He outlined his plan to commissioners in December.
Bish said that he and staff in the region office would like to allow fewer hunters on the management area, and spread them out over a longer period of time, to make the hunting better starting this year.
Specifically, the idea would be to establish seven hunt zones on Pymatuning’s 614 acres. One pair of hunters would be granted exclusive right to that zone for a week, from Monday through Saturday.
Hunting would be allowed over six weeks, and hunters could use whatever weapon was legal at that particular time. Some might be able to use archery gear, for example, he said; others inline muzzleloaders and juniors and seniors even rifles.
All hunting would be from 12:30 to dark daily.
Hunters would continue to apply for a spot and be chosen by lottery, as now. If each slot was filed each week, 84 hunters would be allowed on the grounds, only slightly less than now, Bish said.

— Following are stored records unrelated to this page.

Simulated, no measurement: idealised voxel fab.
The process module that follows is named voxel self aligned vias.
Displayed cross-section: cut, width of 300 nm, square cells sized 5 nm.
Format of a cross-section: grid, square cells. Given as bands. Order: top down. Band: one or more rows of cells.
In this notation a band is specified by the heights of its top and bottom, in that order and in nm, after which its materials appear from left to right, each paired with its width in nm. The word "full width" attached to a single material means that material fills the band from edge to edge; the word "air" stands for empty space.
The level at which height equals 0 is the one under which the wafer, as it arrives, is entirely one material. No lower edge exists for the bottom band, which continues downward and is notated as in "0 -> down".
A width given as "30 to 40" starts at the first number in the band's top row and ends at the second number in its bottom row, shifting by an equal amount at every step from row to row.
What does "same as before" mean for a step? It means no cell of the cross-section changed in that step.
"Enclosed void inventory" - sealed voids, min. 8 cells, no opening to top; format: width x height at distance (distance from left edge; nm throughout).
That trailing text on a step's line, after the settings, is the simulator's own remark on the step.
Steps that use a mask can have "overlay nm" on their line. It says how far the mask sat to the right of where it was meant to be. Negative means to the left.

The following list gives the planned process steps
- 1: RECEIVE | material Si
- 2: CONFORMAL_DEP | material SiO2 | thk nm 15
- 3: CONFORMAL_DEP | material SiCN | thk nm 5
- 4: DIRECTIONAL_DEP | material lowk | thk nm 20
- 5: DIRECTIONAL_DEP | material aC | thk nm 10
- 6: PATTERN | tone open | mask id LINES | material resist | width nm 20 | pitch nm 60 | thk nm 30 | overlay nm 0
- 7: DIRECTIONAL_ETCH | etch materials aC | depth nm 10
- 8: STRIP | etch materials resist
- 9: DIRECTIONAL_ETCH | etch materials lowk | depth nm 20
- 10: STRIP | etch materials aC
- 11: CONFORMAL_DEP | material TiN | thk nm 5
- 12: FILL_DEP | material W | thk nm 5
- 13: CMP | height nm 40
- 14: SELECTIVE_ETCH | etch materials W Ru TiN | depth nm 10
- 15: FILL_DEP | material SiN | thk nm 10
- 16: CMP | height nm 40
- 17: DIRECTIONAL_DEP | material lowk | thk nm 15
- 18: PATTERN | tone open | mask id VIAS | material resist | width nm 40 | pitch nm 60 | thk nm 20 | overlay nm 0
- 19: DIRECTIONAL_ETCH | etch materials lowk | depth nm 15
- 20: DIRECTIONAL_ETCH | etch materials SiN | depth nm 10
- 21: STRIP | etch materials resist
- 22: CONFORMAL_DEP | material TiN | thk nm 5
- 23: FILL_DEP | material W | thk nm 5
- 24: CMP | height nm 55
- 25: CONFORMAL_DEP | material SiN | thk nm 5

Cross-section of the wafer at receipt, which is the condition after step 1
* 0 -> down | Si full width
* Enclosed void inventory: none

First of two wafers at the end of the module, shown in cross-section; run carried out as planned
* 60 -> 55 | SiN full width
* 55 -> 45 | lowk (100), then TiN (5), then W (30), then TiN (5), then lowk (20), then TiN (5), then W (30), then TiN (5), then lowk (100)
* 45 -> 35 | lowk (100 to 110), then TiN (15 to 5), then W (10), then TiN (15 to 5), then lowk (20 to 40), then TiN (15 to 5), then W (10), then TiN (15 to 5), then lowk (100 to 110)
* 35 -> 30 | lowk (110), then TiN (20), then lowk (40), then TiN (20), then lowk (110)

But their experience might be far better, he added.
“It would be a pretty neat thing for someone to have 50 to 100 acres to hunt to themselves and a buddy,” Bish said.
Commissioners who heard the plan largely said they liked it.
“It would be a very quality hunt,” said Commissioner Jim Daley, of Cranberry Township.
If they raised one caution, it was the administrative cost to run the program.
Applying for the chance to hunt Pymatuning in the past cost hunters nothing, said Rich Cramer, director of the Northwest Region office. The commission ate those expenses.
Commissioners – noting that the commission is facing tough financial times – don’t want to continue doing that in the future. Instead, they suggested that hunters applying for a spot at Pymatuning should perhaps have to pay a $10 non-refundable application fee.
Hunters who want to get in on the elk license drawing do the same, noted commission President Brian Hoover, of Delaware County. This is no different, he added.
“We’re looking to cover our costs. We need to think outside of the box to fix our funding issues and that’s one of the ways to do it,” he said.
Commissioner Tim Layton, of Somerset County, seconded that idea. He also suggested hunters would go along with the idea for what would be the right to hunt public land as if it were private, for one week anyway.
“I think hunters would be willing to pay something,” he said.